# Doppler effect ambulance problem

1. Aug 5, 2006

### mikejones2000

Question: An ambulance with a siren emitting a whine at 1300 Hz overtakes and passes a cyclist pedaling a bike at 2.44 m/s. After being passed, the cyclist hears a frequency of 1280 Hz. Use 343 m/s for the speed of sound in air. How fast is the ambulance moving?

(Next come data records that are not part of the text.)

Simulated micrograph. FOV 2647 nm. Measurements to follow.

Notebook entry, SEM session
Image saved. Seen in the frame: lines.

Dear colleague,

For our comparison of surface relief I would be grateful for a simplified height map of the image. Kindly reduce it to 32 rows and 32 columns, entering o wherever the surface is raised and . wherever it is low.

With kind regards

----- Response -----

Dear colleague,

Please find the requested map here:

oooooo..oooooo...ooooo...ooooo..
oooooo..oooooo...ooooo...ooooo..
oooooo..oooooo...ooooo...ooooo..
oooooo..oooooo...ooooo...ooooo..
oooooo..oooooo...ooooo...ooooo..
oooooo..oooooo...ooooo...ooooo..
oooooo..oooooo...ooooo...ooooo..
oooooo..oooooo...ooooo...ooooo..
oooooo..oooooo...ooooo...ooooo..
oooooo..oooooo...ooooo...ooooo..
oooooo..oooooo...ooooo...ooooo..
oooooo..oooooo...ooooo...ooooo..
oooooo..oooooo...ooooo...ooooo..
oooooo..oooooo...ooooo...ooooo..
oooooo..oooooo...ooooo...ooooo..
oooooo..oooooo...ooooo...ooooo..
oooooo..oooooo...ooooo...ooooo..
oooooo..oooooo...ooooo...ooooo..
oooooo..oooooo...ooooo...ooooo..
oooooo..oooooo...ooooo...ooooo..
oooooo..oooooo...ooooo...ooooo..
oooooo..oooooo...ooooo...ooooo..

i set up the doppler equation with as follows:

1300 hz =1280 hz((343+(2.44/343))/(343+(vs/343))), I am pretty confidant the signs I choose are correct but must be making a mistake in either interpreting the data or algebra, any help is greatly appreciated..

2. Aug 5, 2006

### Mattara

If you are not sure about the positive direction, I can tell you that the positive direction is aimed towards eachother relative to the air.

3. Aug 6, 2006

### sdekivit

when both the source and the cyclist move (in this case), then the Dopplereffect is given by:

$$f_{cyclist} = f_{ambulance}\frac {(v + v_{cyclist})} {(v + v_{ambulance})}$$

but you can also say that the cyclist stands still and the ambulance passes with a relative velocity $$v_{rel}$$. Then use:

$$f_{cyclist} = f_{ambulance}\frac {v} {(v + v_{rel,amb})}$$ and then add the velocity of the cyclist.

Last edited: Aug 6, 2006